ProPublica came out with an excellent piece this week by Julia Angwin, Jeff Larson, Surya Mattu and Lauren Kircher looking at the algorithms used by the US justice system to predict the recidivism rate of people at different stages within the justice system. These predictive scores, called risk assessment scores, are then used to determine things like sentencing and bail amounts, with those who have a high probability of committing future crimes getting higher sentences than those with lower scores. Low and behold, these scores are also correlated with race, so if a black man and white man commit the same crime, the black man is more likely to have a higher risk assessment score which could result in a tougher prison sentence or a higher bail.
As someone who builds predictive models for a living, I am dismayed at the misuse of predictive algorithms for the purposes of discrimination, though I don’t think it’s the algorithm itself that is the problem, or at least not for the reasons that others seem to think.

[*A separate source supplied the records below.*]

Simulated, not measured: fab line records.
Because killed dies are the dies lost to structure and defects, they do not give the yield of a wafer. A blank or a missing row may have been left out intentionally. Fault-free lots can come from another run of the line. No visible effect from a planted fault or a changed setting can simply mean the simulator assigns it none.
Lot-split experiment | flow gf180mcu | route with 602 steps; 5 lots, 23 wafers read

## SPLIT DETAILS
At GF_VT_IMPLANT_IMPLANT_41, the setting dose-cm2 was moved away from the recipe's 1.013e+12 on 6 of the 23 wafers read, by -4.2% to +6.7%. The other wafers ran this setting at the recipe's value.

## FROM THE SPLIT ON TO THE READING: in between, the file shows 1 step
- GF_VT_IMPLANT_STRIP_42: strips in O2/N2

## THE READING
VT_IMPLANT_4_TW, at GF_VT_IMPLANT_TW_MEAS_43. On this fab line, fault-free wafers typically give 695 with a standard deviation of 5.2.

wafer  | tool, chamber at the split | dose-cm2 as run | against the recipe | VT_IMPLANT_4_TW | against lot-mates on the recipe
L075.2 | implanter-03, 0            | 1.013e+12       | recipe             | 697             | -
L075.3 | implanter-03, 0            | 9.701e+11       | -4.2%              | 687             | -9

Why do some predictive models give racist results?
In 2016 in the United States we are living under a white supremacist society where black men and women face institutionalized racism that leads to less opportunities for jobs and credit and greater risk of arrest and violence. Because of institutionalized racism, there are many undesirable things that correlate with being black, such as lower income, likelihood of participating in certain types of crimes, increased likelihood of being arrested for said crimes, and increased recidivism rates for those who have served their term and are released from jail. This is a classic case of causation does not equal correlation. Being black is correlated with these things not because there is something innate about black people that causes them to commit crimes but because we live in a society where external hardships are imposed on black people because they are black and those hardships themselves are correlated with crime.
Since being black is correlated with higher recidivism, if we build a predictive model it will likely result in higher risk assessment scores for people who are black. It’s not so much that the model is being racist but that it is reflecting the reality of racism. In fact, if black people have higher rates of recidivism and the model scores didn’t reflect that, then the model wouldn’t be considered very accurate.
The problem with the actual risk assessment model that ProPublica looked into, created by the company Northpointe, isn’t just that it gives higher scores to people who are black. In fact, the model overestimates the recidivism rate of black individuals and underestimates it for white individuals. The model results don’t match reality in ways that really are racist against black people.
The fact that the model is overestimating recidivism of black people means that if you have a group of black people and a group of white people with the exact same external characteristics (or at least the exact same characteristics that are inputted into the model), the individuals who are black are less likely to commit future crimes than otherwise equal individuals who happen to be white. Ironically, the way to make the model more accurate and less racist would be to include race as a factor in the model. This would control for race by lowering the scores of black people slightly to reflect their lower chance of committing future crimes and the accuracy of scores for both black and white people would go up.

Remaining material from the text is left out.